Originally Posted by
Kimmo
WHAM! Hot AF. Why the hell did you post it with those boring 32s when you had those? Hot damn!
That's how Shimano goes, but it's more complicated for Campy, they changed their splines at some point, I think it was when they went 9s. However, cramming ten cogs on a 8s cassette body would be totally doable if you had the means to machine a billet cassette to suit, since Shimano didn't try as hard as they could to package the cassette tightly, and Campy tried even less hard. Increasing dish shouldn't be necessary. I modified a billet 10s cassette to fit a Shimano RS80 wheel I retrofit with a 7s cassette body to reduce the dish, and Campy's 8s cassette spacing was wider than Shimano's. If the cassette is wider than the splines, it can be made to overhang on the flange side quite a bit. Although on a Shimano hub there's probably a bit more flexibility with closing the gap between cassette body and dropout a tad, I'm sure it's still possible.
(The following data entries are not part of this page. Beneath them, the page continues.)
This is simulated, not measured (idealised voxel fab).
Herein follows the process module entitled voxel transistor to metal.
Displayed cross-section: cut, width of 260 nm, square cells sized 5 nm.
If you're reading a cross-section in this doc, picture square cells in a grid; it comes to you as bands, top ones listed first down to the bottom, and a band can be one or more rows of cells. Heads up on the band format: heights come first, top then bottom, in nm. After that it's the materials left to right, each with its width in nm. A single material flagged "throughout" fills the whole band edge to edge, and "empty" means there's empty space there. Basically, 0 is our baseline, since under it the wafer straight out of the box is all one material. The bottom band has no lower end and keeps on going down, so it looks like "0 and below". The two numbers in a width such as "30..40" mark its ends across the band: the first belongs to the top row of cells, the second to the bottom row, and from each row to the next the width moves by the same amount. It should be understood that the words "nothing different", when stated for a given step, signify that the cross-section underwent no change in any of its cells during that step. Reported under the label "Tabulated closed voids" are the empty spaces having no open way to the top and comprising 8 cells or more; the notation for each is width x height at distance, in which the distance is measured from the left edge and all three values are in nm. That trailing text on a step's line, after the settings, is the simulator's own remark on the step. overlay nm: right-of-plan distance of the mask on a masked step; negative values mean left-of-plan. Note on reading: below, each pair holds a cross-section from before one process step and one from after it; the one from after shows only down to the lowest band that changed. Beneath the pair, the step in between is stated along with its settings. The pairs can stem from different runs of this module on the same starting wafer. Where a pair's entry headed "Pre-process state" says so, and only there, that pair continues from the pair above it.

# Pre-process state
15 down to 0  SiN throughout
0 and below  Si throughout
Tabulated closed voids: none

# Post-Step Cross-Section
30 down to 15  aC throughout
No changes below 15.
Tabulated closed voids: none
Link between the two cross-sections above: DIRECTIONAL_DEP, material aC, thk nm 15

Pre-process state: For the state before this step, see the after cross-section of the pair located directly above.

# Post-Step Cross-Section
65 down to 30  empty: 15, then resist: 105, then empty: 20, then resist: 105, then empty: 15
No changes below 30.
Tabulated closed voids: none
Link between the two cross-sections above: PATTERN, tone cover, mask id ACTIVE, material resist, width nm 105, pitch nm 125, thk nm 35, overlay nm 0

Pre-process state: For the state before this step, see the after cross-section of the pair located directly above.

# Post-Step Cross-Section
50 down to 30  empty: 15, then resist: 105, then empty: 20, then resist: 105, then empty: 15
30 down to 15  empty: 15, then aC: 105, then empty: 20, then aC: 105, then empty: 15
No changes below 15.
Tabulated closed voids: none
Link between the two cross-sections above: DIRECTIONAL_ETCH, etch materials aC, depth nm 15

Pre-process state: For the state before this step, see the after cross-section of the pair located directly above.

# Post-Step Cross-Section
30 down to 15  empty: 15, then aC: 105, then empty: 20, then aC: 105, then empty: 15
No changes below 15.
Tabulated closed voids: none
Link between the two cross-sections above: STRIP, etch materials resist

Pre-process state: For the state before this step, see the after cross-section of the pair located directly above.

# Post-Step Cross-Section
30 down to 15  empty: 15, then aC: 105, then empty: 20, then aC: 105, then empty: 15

definitely easier with Shimano. Campy has changed spline set up at least twice between eight speed chorus and new. In my case, I wanted to use my modern wheels (the Sv’s backup I9’s) with my vintage Chorus). I used a new campy freehub from I9, a new nine speed campy veloce cassette (all loose cogs), dropped the largest cog and a fellow I was introduced to online came up with some beautifully machines spacers to match the indexing on the 8spd brifters. Shifts beautifully and my vintage bike has a nice comfy set of wheels set tubeless.